Condola Rashad and Orlando Bloom in 'Romeo and Juliet.' (Photo by Caroll Rosegg)

They’re two households both alike in dignity, as we learned in high school English and as Friar Laurence, delivering the prologue, reminds us at the beginning of the flashy new Romeo and Juliet that opened Thursday night at the Richard Rodgers Theatre. But what’s most striking about British director David Leveaux’s staging is just how unequal those two houses are—here, Romeo’s Montagues are little match for Juliet’s Capulets.

That’s thanks, in large measure, to Mr. Leveaux’s Juliet. Condola Rashad has earned Best Supporting Actress Tony nominations in each of the last two seasons, portraying two different sorts of young women (a smart and smart-aleck Martha’s Vineyard townie in Stick-Fly and a dignified 1950s wife in The Trip to Bountiful). Here, she gets her shot at the quintessential drama teen, and she takes to the part with dewy intensity. Ms. Rashad is radiant in her role beautifully conveying Juliet’s youth, her optimism, her young love, her weepy emotionalism. She is subtle, elegant, fantastic.

Her Romeo, however, is not. Orlando Bloom, in his Broadway debut, is no doubt the reason this production exists, the name (and face) that will sell tickets. Those movie-star looks are not immaterial—Romeo’s “face be better than any man’s,” Juliet’s nurse tells her—yet Mr. Bloom does not succeed in making Romeo a credible passionate romantic interest. He’s sexy, sure, but he’s also continually sullen and self-involved. In his “what light through yonder window breaks” love speech, he comes off mostly as creepily lecherous. That Juliet might lust after him is understandable; that she would love him, and die for him, is far less credible.

Indeed, there is a certain imbalance to Mr. Leveaux’s entire production, which is alternately pretty and earthy, ethereal and guttural, affecting and artless. The overall look of the production mixes modern dress with a sort of fairy-tale medieval chic (the nobility’s Nehru jackets and tunics would only be contemporary on a waiter at a high-end Downtown restaurant). But Romeo and his crew (Christian Camargo as Mercutio and Conrad Kemp as Benvolio) are modernly outfitted as, well, assholes. Mr. Bloom, who makes an awkward entrance on a vroom-vrooming motorcycle, is in a henley shirt, necklaces and slouchy jeans that give prominent display to his purple boxer-briefs; Mr. Carmago’s (blustery, funny) Mercutio bares more than a passing resemblance to a younger Keith Richards. Between Mr. Bloom’s affect and his posse’s appearance, it’s Entourage in Verona.
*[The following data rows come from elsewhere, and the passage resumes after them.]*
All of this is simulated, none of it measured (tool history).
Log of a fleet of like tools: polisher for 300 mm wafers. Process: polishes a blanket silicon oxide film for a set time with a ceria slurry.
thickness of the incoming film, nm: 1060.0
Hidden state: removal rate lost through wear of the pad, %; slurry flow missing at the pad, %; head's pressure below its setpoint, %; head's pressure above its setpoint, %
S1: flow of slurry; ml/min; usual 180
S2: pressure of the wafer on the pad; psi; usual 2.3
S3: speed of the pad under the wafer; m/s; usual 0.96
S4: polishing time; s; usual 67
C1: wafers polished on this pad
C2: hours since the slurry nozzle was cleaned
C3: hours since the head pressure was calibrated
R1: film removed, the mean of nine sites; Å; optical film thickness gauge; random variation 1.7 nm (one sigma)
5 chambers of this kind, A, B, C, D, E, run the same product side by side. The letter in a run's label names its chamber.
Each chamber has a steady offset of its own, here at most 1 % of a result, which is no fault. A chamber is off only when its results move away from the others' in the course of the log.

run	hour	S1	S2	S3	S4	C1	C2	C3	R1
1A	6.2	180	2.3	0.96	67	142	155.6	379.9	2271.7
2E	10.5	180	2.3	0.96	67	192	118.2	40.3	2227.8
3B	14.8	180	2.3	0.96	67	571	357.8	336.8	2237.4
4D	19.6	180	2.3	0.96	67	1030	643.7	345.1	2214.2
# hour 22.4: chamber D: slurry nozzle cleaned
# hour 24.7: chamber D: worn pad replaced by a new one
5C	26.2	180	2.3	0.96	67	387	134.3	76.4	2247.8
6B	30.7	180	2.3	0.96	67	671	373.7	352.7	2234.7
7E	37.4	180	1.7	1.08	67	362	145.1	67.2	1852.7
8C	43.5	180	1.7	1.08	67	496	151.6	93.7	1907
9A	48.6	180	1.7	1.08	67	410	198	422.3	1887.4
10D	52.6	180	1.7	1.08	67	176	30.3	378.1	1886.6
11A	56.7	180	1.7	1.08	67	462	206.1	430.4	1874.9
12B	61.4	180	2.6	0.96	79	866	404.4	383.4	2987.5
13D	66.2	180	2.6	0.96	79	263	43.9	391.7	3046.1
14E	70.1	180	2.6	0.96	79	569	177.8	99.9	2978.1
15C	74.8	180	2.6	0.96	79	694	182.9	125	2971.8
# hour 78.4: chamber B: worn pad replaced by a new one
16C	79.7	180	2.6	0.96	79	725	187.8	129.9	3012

The Capulet crowd fares better. Roslyn Ruff is steely and regal as Lady Capulet, dressed in a severe strapless gown, and Chuck Cooper, as Lord Capulet, blessed with the cast’s most deliciously orotund delivery of Shakespeare’s language, makes his discovery of his daughter’s death the most genuine, affecting scene in the show. The Capulets, lucky to have Juliet’s nurse in their employ, are even luckier to have the incomparable Jayne Houdyshell in the role. Her nurse is sweet to Juliet, genuine and subtly, teasingly hilarious.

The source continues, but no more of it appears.